Jack Bogle built Vanguard on a straightforward premise: most investors are better served by owning the whole market at minimal cost than by trying to beat it. The community of investors who follow his philosophy — known as Bogleheads — have distilled that thinking into one of the most widely recommended approaches in personal finance: the three-fund portfolio.

The idea is exactly what it sounds like. Rather than picking individual stocks or rotating between sectors, you hold three index funds that together cover the entire investable world: a US total stock market fund, an international stock market fund, and a US bond market fund. That’s it.

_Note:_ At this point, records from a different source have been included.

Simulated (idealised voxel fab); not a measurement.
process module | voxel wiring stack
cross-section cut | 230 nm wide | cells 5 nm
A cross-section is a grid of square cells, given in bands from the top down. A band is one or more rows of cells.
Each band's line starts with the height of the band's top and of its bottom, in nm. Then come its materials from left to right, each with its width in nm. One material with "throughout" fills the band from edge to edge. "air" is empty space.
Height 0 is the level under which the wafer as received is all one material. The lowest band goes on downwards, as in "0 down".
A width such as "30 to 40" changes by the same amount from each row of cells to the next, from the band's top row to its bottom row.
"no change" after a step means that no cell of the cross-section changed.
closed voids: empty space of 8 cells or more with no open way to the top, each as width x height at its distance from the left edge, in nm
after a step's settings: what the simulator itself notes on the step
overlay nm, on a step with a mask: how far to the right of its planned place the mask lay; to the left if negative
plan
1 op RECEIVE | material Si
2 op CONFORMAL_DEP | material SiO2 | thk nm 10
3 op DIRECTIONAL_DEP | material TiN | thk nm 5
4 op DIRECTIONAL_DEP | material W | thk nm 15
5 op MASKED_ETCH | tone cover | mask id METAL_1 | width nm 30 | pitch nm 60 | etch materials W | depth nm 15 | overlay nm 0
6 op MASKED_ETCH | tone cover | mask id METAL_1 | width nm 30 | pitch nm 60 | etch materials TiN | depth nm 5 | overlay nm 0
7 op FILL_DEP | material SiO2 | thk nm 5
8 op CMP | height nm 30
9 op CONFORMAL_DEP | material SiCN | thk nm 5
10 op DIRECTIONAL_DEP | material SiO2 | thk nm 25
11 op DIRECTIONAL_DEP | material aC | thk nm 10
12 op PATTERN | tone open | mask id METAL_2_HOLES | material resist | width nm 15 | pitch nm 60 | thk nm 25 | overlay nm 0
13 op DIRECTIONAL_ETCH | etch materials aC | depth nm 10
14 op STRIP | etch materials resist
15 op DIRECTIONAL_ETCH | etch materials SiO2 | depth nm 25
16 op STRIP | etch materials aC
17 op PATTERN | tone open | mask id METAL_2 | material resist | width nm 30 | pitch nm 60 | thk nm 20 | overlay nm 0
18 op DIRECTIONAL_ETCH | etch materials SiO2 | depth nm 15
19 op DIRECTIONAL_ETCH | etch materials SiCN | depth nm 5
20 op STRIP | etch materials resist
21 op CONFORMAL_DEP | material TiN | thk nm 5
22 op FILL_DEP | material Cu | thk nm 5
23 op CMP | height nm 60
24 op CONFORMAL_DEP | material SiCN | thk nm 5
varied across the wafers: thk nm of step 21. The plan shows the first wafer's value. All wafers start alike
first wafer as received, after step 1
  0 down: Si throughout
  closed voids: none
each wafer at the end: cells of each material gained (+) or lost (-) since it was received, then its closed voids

Each fund plays a specific role. The US total market fund gives you broad exposure to American companies of all sizes. The international fund captures growth and diversification beyond US borders, covering developed and often emerging markets. The bond fund adds stability — bonds tend to hold their value or even gain when equities fall, smoothing out the ride over time.

Vanguard’s own funds are the most commonly cited options: VTSAX for US stocks, VTIAX for international stocks, and VBTLX for bonds. But the strategy works just as well with equivalent offerings from Fidelity, Schwab, or any other low-cost provider. The key isn’t the specific fund family — it’s the structure and the fees.

On costs, the difference is significant. Index funds frequently carry expense ratios below 0.05%, while actively managed funds often charge ten times as much or more. On a $500,000 portfolio, that gap translates to roughly $2,250 in additional annual fees for the actively managed route — money that compounds against you every year the fund is held.

Allocation between the three funds is where individual judgment comes in. Bogle himself suggested that investors hold roughly their age in bonds — so a 40-year-old might put 40% in the bond fund and split the remaining 60% between the two equity funds. Others prefer a more aggressive tilt, using age-minus-10 or even age-minus-20 as the bond percentage. There’s no universal right answer; it depends on your time horizon, risk tolerance, and how you’d realistically react to a significant market drop.

Once the portfolio is set up, the main ongoing task is rebalancing — periodically checking whether your actual allocations have drifted from your targets due to market movements, and adjusting accordingly. This doesn’t need to happen constantly; once or twice a year is sufficient for most people. The discipline of rebalancing also has a side benefit: it forces you to buy what’s fallen and trim what’s risen, a systematic version of buying low and selling high.

The three-fund approach won’t deliver the highest possible return in any given year, and it won’t be the most exciting conversation at a dinner party. What it offers instead is a durable, low-cost, tax-efficient strategy that has held up well across multiple market cycles — which, for most long-term investors, is the more important thing.